However, today I want to dispel a myth. A misconstrued notion that I am good at doing this. In the past month or so, I have been told several times that I was able to do these things only because I am good at it.

Myth #1 : I am good at moving to new places.

Reality: Nope. I hate moving and leaving people behind. 

Myth #2: I am good at meeting new people and networking.

Reality: Believe me I get nervous before every single meeting. I much rather hide under the blanket with a book than go out and meet new people. 

Myth #3: I am very comfortable trying new things.

Reality: Not true by any stretch of imagination. I am the same guy who ate the same exact dinner (baked salmon with sautéed bacon and kale ) every day for over 6 months last year, because I liked it and it was easy to make. 

Myth #4: The above myths are not necessary.

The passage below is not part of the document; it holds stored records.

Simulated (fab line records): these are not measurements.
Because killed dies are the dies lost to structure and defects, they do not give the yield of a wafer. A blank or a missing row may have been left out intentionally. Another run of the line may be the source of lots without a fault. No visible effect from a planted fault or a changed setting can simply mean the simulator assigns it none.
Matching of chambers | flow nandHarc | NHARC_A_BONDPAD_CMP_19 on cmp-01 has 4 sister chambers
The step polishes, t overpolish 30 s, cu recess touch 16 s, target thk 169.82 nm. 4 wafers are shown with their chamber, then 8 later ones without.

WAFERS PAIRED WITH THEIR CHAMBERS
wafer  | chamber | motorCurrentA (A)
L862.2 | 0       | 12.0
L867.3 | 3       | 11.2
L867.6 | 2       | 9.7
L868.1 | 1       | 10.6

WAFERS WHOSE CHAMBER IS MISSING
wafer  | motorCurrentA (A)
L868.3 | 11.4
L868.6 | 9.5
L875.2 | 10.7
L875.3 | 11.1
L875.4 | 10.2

Reality: They absolutely are!

The only profound thing I can tell you today is that I have accepted the fact that I will not be good at above mentioned things. However, I do them anyway. Couple of years back, I had a realization that I was allowed to suck at things that were essential to succeed in life. To get your name out there, to be heard, to be followed; to be deserving of an audience you have to be an audience yourself first. I learned that I needed to meet more people even if I sucked at it. I realized that I had to expose myself to more ‘peak experiences’ in life to be more confident.

These things that you are not so good at never get easier. I wish I could tell you that it has become very easy for me to be outgoing now as a result of repeating it a hundred times. No, it never gets better. What gets better is you.

There’s only one chance at life. There is not restart button. My Facebook and Twitter feeds might only show one side of the story, but trust me, I am not good at it. I am just doing it anyway.

 

  • http://www.facebook.com/stephanie.lisa.kelly Stephanie Lisa Kelly

    Hah I’m so feeling this one Amit! That’s the thing about comparing other people’s outsides to ones insides – what you see on the outside never tells the whole story…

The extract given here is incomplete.